After a video of former Ravens player Ray Rice beating his then girlfriend Janay was leaked on Monday, domestic-violence survivors have taken to the Internet to discuss why women stay in abusive relationships.
It’s a good impulse, but a bad question. “Why didn’t you leave?” is to domestic violence what “Why were you out so late?” is to rape; it puts the focus on the victim’s choice to stay rather than the abuser’s choice to hit her.
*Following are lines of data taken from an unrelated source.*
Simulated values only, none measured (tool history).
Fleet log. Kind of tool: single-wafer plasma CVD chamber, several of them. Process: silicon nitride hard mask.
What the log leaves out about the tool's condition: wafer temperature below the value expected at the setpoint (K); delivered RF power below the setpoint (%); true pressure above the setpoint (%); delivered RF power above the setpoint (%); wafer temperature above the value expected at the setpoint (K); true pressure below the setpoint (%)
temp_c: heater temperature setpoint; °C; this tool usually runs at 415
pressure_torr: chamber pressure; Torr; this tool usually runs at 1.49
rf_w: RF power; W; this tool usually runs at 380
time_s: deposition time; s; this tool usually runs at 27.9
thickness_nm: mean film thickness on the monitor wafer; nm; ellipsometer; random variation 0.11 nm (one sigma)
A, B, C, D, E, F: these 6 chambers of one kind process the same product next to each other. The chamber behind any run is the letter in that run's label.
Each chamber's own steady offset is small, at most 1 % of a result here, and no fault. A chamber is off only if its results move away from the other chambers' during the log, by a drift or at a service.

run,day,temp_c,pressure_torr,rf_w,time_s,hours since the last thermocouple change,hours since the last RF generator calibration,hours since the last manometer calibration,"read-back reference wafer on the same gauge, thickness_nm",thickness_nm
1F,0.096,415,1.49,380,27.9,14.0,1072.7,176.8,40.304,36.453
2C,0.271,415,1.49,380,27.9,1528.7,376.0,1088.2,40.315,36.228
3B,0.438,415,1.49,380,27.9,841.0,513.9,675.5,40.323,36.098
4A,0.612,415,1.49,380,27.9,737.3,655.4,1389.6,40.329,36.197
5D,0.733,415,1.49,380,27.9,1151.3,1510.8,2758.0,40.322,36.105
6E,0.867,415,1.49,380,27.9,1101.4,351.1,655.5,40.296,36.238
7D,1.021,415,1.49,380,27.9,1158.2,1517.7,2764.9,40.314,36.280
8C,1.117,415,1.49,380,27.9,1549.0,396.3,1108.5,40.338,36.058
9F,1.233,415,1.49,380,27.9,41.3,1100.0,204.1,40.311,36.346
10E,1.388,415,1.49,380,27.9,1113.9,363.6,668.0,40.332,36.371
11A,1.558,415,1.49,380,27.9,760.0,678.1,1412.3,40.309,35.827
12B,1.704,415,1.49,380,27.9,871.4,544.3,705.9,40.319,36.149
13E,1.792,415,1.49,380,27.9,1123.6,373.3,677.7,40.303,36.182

Of course, the people who started #WhyIStayed already know all about victim blaming. The hashtag was started by Beverly Gordon, an author and domestic-violence survivor who was rightly disturbed by how many people asked Janay why she married her then boyfriend after he attacked her. Her first tweet was:
The hashtag quickly spread as a way for domestic-violence survivors to discuss why they didn’t leave abusive situations, and to broaden the public’s understanding of the challenges facing abuse victims. When Janay herself Instagrammed a statement Tuesday morning defending her relationship and asking the media to back off, the furor over her decision to stay grew even more intense.
Social media has enormous power to change the trajectory of a news story, and while the #WhyIStayed hashtag obviously had noble intentions, it might have backfired. In the day following the leak, the hashtag has turned the Ray Rice story into a debate about why Janay Rice didn’t leave instead of why he hit her in the first place.
The issue has snowballed into a chicken-and-egg echo chamber, because when women start explaining why they stayed, it just provokes more questions about why they didn’t leave. And that question assumes that the victim is complicit in her own assault, that it’s her responsibility to stop the abuse, and that she even has the power to control her partner’s violence.
#WhyIStayed is important in that it gives voice to domestic-violence survivors, who are so often voiceless, and it helps to push back on the notion that an abused woman somehow “deserves” to be battered because she didn’t walk out the door. But it also puts the focus back on the victim’s behavior instead of the abuser’s.
Domestic-violence victims stay with their partners for a variety of reasons, from emotional manipulation to threats of violence to the fact that they often have simply nowhere else to go. More often than not, the victim doesn’t have a real choice.
Consider that all 46 counties in South Carolina have shelters for stray pets, but the state has only 18 shelters for battered women fleeing domestic abusers, despite the fact that state experts say there are around 36,000 incidents of domestic abuse per year, according to an extensive report in the Charleston Post and Courier. That’s almost 100 incidents per day. Because of the shortage, 380 South Carolina women were turned away from shelters from July 2012 to June 2013.
This is just a small example of the enormously complicated issues tangled up in domestic violence, from cycles of abuse, financial dynamics, family obligations, and lack of adequate funding for shelters for women who want to escape, and most of the #WhyIStayed tweets address these concerns. But to boil this problem down to a woman’s decision to stay or go simplifies the obstacles that constrain the victim’s choices, and it ignores the real source of the problem. Just like rapists are responsible for rape, abusers are responsible for abuse. They’re the ones we should be talking about.
#WhyIStayed allowed thousands of women to answer a question that shouldn’t be asked of them in the first place. Now that we know, let’s start asking the right questions.